|
|
|
|
|
by jimduk
2031 days ago
|
|
Dumb question - if I want to do simple image processing on a pi4 (2d ffts, small kernels, summing 2d arrays in one dimension, finding Maxima), and I care about performance, is this a reasonable stack to use,with decent prospects or is it faster/safer to stick on the Arm, despite the GPU. 1k x1k monochrome images, at 3-10 fps ( or more)?
Jetson nano seems to be the obvious commodity but pricier alternative with GPU access, but smaller ecosystem. |
|
If you have 1M source floats and want 60 FPS, translates to only 6 GFlops.
On Pi4, on paper the GPU can do 32 GFlops. Again on paper, the CPU can do 8 FLOPs/cycle which translates (4 cores at 1.5 GHz) to 48 GFlops. That’s assuming you know what you’re doing, writing manually-vectorized C++ http://const.me/articles/simd/NEON.pdf abusing FMA, using OpenMP or similar for parallelism, and have a heat sink and ideally a fan.

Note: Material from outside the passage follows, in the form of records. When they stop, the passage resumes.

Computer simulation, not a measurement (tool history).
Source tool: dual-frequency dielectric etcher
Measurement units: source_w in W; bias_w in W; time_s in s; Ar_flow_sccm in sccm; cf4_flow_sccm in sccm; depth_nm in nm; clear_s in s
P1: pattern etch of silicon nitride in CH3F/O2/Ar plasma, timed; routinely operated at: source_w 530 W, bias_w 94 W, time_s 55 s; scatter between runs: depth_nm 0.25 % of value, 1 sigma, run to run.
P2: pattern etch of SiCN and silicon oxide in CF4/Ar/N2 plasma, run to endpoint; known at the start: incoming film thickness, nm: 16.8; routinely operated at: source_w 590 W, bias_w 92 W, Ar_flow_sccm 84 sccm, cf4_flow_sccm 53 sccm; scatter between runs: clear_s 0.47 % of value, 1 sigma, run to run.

So you’re probably good with both CPU and GPU. Personally, I would have started with NEON for that. C++ compilers have really good support for a decade now. These Vulkan drivers are brand new, and GLES 3.1 which added GPGPU is not much older, I would expect bugs in both compiler and runtime, these can get very expensive to workaround.
While I don’t have any experience with Jetson, on paper it’s awesome, with 472 GFlops. Despite the community is way smaller, nVidia is doing better job supplying libraries, CUDA toolkit has lots of good stuff, see e.g. cuFFT piece (I did use CUDA, cuFFT and other parts, just not on Jetson).